Glocalisation: Meaning, Examples and Benefits
Last Updated On: June 3, 2022 by The Migration Translators
Glocalisation took place several decades ago when businesses decided it was time to enter overseas markets to grow their business. However, at the start international businesses found it hard to follow another country’s business rules and regulations. Many English speaking businesses seriously believed that doing business in English was sufficient. They soon discovered that they weren’t going to gain much from overseas customers if English was to be the only language used. This resulted in marketing their business’s products in local languages. The foreign companies also needed to adapt localisation to boost their customer base overseas which led to the introduction of the term glocalisation.
What is glocalisation?
Glocalisation is globalisation and localisation combined and refers to the marketing strategies and business methods of foreign businesses in the local market. When a business enters a completely new market, it has to modify its products and services so that they meet consumer demands in the local market and they also have to tailor their campaign so that it conforms to local laws and local customs. The products are glocalised so that the local customer will accept them more readily..
- Coca Cola adopted glocalisation so it could reach its global customers after discovering that just having a global marketing campaign wasn’t sufficient. The action it took was to adapt the advertising to local cultures and local requirements. It also modified its drinks to match local tastes. It adapted its products so that they merged with the local markets in terms of customers’ needs and diets.
- McDonald’s has used glocalisation to increase the value of its business globally and one particular example is in India where it marketed its beef burger as McalooTikki burgers.
- KFC has adapted its chicken by selling spicer chicken in India as it is preferred by the consumer.

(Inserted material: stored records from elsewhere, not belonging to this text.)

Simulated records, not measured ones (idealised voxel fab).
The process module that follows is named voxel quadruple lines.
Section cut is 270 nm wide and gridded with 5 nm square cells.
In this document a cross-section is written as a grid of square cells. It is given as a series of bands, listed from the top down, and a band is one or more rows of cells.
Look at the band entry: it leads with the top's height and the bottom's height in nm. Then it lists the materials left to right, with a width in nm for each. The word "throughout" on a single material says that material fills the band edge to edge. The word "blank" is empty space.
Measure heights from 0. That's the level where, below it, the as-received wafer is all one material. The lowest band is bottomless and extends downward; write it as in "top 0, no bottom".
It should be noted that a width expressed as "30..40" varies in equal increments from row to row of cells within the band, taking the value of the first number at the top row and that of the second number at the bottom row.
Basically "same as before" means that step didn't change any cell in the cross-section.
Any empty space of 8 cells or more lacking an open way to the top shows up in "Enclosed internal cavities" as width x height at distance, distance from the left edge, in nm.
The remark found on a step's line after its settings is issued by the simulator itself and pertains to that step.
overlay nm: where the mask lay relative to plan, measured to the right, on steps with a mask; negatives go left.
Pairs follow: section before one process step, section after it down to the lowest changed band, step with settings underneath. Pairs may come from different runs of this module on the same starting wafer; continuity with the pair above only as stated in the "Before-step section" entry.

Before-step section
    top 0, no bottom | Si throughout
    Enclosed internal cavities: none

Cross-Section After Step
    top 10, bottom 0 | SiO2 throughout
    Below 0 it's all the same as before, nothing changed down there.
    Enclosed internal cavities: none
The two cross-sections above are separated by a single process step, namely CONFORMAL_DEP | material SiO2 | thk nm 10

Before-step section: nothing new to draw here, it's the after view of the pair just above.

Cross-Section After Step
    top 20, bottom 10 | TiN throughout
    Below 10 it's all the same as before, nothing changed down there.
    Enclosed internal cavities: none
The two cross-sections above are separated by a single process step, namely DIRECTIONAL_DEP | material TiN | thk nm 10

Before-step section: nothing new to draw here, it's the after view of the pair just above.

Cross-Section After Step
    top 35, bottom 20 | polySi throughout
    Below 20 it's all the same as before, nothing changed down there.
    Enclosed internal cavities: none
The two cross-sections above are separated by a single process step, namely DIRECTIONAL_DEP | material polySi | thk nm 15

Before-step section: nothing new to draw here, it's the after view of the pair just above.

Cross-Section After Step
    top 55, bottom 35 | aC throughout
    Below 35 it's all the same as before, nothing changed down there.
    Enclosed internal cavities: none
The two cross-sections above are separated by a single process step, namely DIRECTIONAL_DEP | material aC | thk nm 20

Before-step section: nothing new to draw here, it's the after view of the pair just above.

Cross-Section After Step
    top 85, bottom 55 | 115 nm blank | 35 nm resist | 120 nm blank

- Google Pixel has one feature with its phone camera that is not permitted in India and that is disabling the sound of the shutter. Indian law states that camera phones must make a shutter sound when photos are taken so Google Pixel modified its phones to match this law.
Benefits of Glocalisation
- It increases the chance of success when entering a foreign market because it is more relevant to the local market so it can compete more effectively.
- It boosts sales when local consumers like the product and the first success makes it simpler for the business to launch further products.
- It encourages innovation in the targeted country by being competitive.
- It offers local jobs as foreign businesses become more successful and need local labour.
- It boosts the production capacity of an economy as investments by foreign businesses increases the capital accumulation in the new country which allows a country to increase its output in the future.
- It improves access to a range of products so that the local consumer has more choice.
- Competition from foreign businesses also contributes to the dropping of prices and improving product quality as local businesses need to become more competitive if they wish to remain in the industry.
- Foreign investment brings about the transferring of knowledge, skills and technology.
Through the process of glocalisation, international products are modified to suit local tastes of the targeted population. This can help multinational companies to grow and gain the trust of the people of a particular region. However, glocalisation doesn’t always reap benefits for multinational companies because it depends on individuals in each targeted region or country to choose to accept or reject new products.